Lagrangian:
[tex]L(x,y,z,\lambda)=3(x+y+z)+\lambda(x^2+y^2+z^2-1)[/tex]
Set partial derivative equal to 0 and look for critical points:
[tex]L_x=3+2\lambda x=0[/tex]
[tex]L_y=3+2\lambda y=0[/tex]
[tex]L_z=3+2\lambda z=0[/tex]
[tex]L_\lambda=x^2+y^2+z^2-1=0[/tex]
[tex]xL_x+yL_y+zL_z=3(x+y+z)+2\lambda(x^2+y^2+z^2)=0[/tex]
[tex]3(x+y+z)+2\lambda=0[/tex]
We require [tex]\lambda\neq0[/tex], so we find that
[tex]L_x-L_y=2\lambda(x-y)=0\implies x=y[/tex]
[tex]L_y-L_z=2\lambda(y-z)=0\implies y=z[/tex]
[tex]L_x-L_z=2\lambda(x-z)=0\implies x=z[/tex]
[tex]3(3x)+2\lambda=9x+2\lambda=0[/tex]
[tex]\begin{cases}9x+2\lambda=0\\3+2\lambda x=0\end{cases}\implies2\lambda=-9x[/tex]
[tex]\implies 3+(-9x)x=3-9x^2=0\implies x=\pm\dfrac1{\sqrt3}[/tex]

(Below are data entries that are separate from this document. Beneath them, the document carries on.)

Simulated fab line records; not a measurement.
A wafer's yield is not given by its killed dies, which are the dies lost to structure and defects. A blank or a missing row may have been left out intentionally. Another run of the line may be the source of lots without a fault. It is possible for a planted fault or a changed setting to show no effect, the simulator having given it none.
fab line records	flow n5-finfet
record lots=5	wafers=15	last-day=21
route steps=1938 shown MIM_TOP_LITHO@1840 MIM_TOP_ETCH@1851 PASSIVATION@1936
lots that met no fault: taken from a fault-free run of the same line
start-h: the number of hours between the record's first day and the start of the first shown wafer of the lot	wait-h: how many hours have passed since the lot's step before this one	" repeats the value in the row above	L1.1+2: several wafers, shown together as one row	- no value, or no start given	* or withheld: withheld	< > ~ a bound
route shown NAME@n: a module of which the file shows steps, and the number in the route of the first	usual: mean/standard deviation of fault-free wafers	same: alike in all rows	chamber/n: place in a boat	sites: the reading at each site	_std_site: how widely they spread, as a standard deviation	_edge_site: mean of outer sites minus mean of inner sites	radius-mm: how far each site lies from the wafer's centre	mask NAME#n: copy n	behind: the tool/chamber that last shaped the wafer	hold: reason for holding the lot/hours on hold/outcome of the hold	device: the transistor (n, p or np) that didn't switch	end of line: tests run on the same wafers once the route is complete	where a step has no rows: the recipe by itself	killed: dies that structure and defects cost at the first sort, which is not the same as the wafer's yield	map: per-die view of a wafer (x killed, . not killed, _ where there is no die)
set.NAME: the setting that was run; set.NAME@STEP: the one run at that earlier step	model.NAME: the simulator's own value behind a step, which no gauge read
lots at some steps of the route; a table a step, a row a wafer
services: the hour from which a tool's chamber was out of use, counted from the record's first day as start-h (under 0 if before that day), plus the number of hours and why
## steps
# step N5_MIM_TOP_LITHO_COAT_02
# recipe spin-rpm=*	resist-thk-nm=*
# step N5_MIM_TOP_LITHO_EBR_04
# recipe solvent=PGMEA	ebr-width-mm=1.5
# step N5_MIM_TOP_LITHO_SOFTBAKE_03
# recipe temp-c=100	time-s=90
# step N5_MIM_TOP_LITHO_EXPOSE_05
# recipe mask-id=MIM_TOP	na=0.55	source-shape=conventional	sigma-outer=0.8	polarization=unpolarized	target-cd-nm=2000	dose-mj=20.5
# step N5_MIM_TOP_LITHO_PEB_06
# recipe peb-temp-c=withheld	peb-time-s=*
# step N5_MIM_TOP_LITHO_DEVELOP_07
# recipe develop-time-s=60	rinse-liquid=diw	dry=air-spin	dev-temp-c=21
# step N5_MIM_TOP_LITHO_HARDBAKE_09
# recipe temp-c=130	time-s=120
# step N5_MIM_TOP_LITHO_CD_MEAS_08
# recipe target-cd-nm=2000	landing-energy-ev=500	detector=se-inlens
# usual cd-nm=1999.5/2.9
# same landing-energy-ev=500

which means there are two possible critical points, [tex]\left(\dfrac1{\sqrt3},\dfrac1{\sqrt3},\dfrac1{\sqrt3}\right)[/tex] and [tex]\left(-\dfrac1{\sqrt3},-\dfrac1{\sqrt3},-\dfrac1{\sqrt3}\right)[/tex]. It's clear enough that the first gives a maximum value of [tex]f\left(\dfrac1{\sqrt3},\dfrac1{\sqrt3},\dfrac1{\sqrt3}\right)=3\sqrt3[/tex], and a minimum value of [tex]f\left(-\dfrac1{\sqrt3},-\dfrac1{\sqrt3},-\dfrac1{\sqrt3}\right)=-3\sqrt3[/tex].